Doing a live show is something Williams was accustomed to long before 2008 when Wendy Williams got a summer test run on a handful of Fox Television Stations. Prior to that, she was a radio host for 23 years.

“As a radio host, you’re live, so you have to run a show like a traffic cop,” says Perler. “You have to know when the commercials are; you have to read a tease for the next segment; you have to cut your guests off. You also have to know how to run with it when things go wrong. On a live TV show, a host has to have that. Wendy has it because of being on radio.”

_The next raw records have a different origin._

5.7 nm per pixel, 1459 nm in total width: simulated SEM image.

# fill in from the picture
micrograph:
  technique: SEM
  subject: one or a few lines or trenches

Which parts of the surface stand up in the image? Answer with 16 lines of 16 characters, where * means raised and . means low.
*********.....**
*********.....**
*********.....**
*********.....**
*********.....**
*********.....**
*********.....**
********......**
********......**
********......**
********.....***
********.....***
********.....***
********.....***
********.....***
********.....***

Behind the scenes, there isn’t much difference between producing a live daytime show and a taped daytime show. “Before the show, it’s surprisingly calm,” Perler says. “Wendy is in her dressing room getting briefed on last-minute things and picking out shoes. We’re in the control room changing clips and rewriting copy. It’s not chaotic. Like the show itself, there’s a good energy. I try to keep that going from rehearsals to morning meetings, all the way into the show.”

The difference between taped and live shows is noticeable by what viewers see on TV. And it’s noticeable in the way Williams and her guests act when they know there’s no post-tape editing to fix mistakes.

“If I’m working on a show and a guest almost trips, on a taped show, it’s an awkward moment that you edit out,” Perler says. “When it’s live, you can’t edit it out, so the host makes fun of it. It gets a great reaction and it turns into a running joke.”